Sears Holdings Corp. officially filed for chapter 11 bankruptcy protection on Monday, and while that news wasn’t entirely unexpected, clearly there’s much more at stake beyond an iconic American retailer’s fight for survival. There’s significant impacts for the retail sector to consider, as well as the overall commercial real estate industry.
A report by CBRE shows the bankruptcy affects roughly 380 Sears stores and 342 Kmart locations (prior to closings) across the U.S., Puerto Rico, and Virgin Islands, totaling an estimated 100 million square feet of owned and leased real estate.

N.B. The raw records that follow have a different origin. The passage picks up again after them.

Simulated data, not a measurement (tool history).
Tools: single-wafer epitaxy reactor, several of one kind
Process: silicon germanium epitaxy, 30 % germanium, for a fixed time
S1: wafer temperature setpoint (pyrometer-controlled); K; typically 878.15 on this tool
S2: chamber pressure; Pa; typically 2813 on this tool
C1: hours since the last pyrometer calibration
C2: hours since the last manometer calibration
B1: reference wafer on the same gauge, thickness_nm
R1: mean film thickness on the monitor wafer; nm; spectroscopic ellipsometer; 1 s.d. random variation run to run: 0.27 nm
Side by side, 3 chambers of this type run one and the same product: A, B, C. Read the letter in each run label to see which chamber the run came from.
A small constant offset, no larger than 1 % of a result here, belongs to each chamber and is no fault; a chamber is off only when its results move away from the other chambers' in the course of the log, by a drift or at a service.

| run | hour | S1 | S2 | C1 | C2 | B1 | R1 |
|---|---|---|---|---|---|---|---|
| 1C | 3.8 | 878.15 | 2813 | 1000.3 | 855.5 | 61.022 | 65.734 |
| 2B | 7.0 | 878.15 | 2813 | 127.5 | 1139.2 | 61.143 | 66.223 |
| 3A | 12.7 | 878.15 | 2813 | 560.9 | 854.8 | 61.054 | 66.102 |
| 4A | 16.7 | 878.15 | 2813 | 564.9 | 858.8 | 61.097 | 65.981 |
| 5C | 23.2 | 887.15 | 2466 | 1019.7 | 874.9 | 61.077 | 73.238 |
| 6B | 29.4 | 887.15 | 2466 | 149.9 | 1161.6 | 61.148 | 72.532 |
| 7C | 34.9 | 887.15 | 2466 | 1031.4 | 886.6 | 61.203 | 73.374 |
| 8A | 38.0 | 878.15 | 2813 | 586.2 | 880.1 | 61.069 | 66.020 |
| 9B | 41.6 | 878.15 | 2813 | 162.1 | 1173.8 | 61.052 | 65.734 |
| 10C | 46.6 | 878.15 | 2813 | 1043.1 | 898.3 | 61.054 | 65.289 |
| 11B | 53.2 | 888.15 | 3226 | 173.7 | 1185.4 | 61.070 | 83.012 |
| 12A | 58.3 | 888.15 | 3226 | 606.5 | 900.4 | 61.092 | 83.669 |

Sears, which lined up $1.875 billion in bankruptcy financing for existing loans and to fund stores during bankruptcy, believes it can reorganize around roughly 300 profitable stores. Still, the retailer indicated it plans to close 142 stores, leaving it with roughly 580 stores.
CBRE’s Global Head of Retail Research Melina Cordero says, “While this event long has been anticipated, backfilling department-store real estate always is challenging. Sears’ bankruptcy will hasten the evolution of many malls into centers with a bit less retail but more of other uses such as apartments, hotels, restaurants, offices, distribution and entertainment.”

Perhaps, that’s where the silver lining may be revealed in the opportunities that savvy mall owners uncover. CBRE notes mall owners have anticipated Sears’ potential closure for several years, and have made contingency plans that could mitigate the increased supply of available space.
In fact, Kimco Realty Corp. indicates that it expects to benefit from considerable mark-to-market and long-term redevelopment opportunities as a result of Sears’ bankruptcy filing.

Kimco’s Conor Flynn says, “Today’s announcement may afford us the long-awaited opportunity to recapture boxes with significant mark-to-market potential in our core markets, and sparks several new redevelopment opportunities within our portfolio. Given the highly favorable demographics of these locations, along with the continued demand for well-located, high-quality real estate, we expect to build on our past success in creating value by re-tenanting and redeveloping these below-market anchor spaces and activating underutilized parking fields.”

CBRE notes the bankruptcy process considerations include:
• ESL Investments’ initial bid for “a large portion” of Sears’ stores likely to be required to go through auction process.
• Ramifications of Sears closures for co-tenancy, or “kickout” clauses, is anticipated to be minimal.
• Mall or strip center owners facing the imminent shuttering of a Sears or Kmart face a protracted recovery process. It often takes 18 to 36 months to backfill a typical department store, but the complexity of this bankruptcy filing will make this less than typical.
• The vast majority of Sears stores (>87% of boxes) are in regional malls.
• Most Kmart stores are in strip centers or stand-alone locations.
• Possibilities for replacement tenants include clusters of retailers or restaurants, apartments, hotels, entertainment venues and nontraditional mall retailers such as grocers, health-care providers and educational users.